When Lucas was shown an early cut of the film by De Palma, though, all of these pyrotechnics meant little to the Star Wars helmer. Why? Because he didn’t have a clue why any of it was happening. During an appearance on the Light the Fuse podcast, De Palma revealed that a frustrated Lucas told him, “There’s no setup to this thing. You’ve got to set this thing up! ‘You’re gonna do this, you’re gonna do that.’ You’ve got to have that scene where they’re all sitting around the table and everybody gets their instructions.”

A shocked De Palma realised his friend was right; he hadn’t included a scene in which Cruise and the Impossible Mission Force team were briefed about their first improbably dangerous task. This meant the film launched almost immediately into a sequence with everyone except Cruise being killed off during a botched mission. However, Lucas didn’t know who anyone was and had no grasp of their personalities or importance to the team, so he didn’t care as much about their deaths.

Amusingly, when Emilio Estevez, who cameoed in the film as one of Hunt’s ill-fated team members, was asked about Lucas’ timely intervention, he claimed the director gave it a considerably more unusual designation. Estevez said Lucas asked, “Where’s your spaghetti scene?” which only bemused De Palma. “You know, the spaghetti scene where the crew’s sitting around and they’re eating pasta and talking about what’s gonna happen next?” Lucas continued, as if it were the most obvious thing in the world. “We get to know them over spaghetti.”
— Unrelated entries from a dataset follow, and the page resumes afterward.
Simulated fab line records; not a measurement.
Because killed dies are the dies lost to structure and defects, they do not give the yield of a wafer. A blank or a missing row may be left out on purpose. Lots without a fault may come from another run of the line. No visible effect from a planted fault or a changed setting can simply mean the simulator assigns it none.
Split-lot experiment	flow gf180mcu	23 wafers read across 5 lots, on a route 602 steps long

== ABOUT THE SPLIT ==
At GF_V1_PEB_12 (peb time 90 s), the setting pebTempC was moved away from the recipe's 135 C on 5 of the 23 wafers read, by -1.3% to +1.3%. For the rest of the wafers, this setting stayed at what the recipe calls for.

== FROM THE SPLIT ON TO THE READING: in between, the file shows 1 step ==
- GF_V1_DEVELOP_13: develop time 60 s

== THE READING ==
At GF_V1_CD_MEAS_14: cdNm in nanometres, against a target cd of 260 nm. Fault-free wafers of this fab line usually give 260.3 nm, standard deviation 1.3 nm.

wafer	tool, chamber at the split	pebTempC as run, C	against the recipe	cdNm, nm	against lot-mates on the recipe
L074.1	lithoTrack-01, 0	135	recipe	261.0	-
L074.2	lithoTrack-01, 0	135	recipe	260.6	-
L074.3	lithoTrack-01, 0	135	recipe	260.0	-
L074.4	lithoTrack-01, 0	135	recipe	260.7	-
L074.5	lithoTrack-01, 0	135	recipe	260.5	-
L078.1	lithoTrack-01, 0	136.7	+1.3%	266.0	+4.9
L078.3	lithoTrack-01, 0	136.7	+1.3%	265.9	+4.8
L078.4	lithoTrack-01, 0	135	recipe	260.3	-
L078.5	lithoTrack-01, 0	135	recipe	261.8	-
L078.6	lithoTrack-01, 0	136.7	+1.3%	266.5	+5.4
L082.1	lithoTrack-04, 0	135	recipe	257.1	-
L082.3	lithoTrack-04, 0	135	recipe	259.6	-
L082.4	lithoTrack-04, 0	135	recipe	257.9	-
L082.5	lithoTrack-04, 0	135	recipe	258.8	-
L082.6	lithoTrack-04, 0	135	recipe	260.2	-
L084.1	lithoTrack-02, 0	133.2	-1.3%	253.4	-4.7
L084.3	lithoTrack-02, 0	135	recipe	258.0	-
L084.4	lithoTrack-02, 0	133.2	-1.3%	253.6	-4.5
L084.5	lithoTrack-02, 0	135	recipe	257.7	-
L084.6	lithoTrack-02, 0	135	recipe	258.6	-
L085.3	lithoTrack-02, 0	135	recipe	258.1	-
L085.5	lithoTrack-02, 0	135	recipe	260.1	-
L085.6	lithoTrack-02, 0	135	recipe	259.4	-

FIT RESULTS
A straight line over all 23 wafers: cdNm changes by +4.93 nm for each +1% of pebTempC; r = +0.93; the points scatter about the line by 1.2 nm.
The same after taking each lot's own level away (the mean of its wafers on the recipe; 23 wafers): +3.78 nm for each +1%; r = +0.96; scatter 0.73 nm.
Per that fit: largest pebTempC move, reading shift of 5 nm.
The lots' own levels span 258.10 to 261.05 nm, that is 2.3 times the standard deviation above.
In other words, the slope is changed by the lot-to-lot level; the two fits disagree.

So, with Lucas’s pasta protestations in mind, De Palma took his pal’s advice and shot a new opening sequence with the crew eating dinner while subtly conveying exposition and ingratiating themselves to the audience in the small amount of screentime they had. It worked brilliantly, heightening the shock of seeing them bite the dust barely a few minutes later – and De Palma likely never forgot to add a “spaghetti scene” in any of his future films.